Mean Value Theorem: Estimating f(0.1)

[cheezeitz]

Homework Statement

Let f be a function defined on an interval [a,b]. min f' <= f(b) - f(a) / b -a <= max f' where min f' and max f' refer to the mininmum and maximum values of f' on [a,b]

Then the question is
Using that inequality; estimate f(.1) if f'(x) = 1 / (1 + x^4 cos x) for 0 <= x <= .1 and f(0) = 1

The Attempt at a Solution

I really don't know where to start with this, I have min f'(x) <= f'(c) <= max f'.
The book says to use a calculator too.

 

[Mark44]

For your interval, a = 0 and b = .1. You are given that f'(x) = 1/(1 + x^4 cos x). Clearly f'(0) = 1, and this will be the maximum value of f' on the interval in question. Use your calculator to get an approximate value for f'(.1).

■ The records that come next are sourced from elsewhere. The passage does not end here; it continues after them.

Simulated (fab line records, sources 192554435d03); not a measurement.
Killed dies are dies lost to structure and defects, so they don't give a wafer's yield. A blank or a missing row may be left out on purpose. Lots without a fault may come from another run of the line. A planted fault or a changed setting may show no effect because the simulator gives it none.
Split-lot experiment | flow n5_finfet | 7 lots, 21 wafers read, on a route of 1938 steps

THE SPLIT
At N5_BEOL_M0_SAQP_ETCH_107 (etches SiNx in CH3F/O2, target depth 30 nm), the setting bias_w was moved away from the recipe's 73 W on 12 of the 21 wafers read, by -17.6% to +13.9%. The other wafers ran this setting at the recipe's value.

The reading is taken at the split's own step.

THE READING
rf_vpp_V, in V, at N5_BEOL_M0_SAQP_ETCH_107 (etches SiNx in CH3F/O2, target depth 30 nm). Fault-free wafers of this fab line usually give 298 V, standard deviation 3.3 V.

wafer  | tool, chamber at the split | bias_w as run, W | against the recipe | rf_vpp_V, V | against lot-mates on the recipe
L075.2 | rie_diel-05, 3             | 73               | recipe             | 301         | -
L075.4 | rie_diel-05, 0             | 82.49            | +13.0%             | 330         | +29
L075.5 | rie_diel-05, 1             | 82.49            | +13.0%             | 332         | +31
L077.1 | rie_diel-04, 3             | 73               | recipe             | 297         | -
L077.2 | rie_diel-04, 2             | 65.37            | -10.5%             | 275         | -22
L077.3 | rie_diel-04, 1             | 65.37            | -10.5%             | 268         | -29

In the following inequality, min f' and max f' refer to the minimum and maximum of f' on the interval [0, .1].
min f' <= (f(.1) - f(0))/.1 <= max f'
==> .1*(min f') <= f(.1) - f(0) <= .1*(max f')

Now add f(0), which is given, to all members of this inequality to get a lower bound and an upper bound on f(.1).

 

[LCKurtz]

Hint: State the mean value theorem if a = 0 and b = .1 and use what you are given.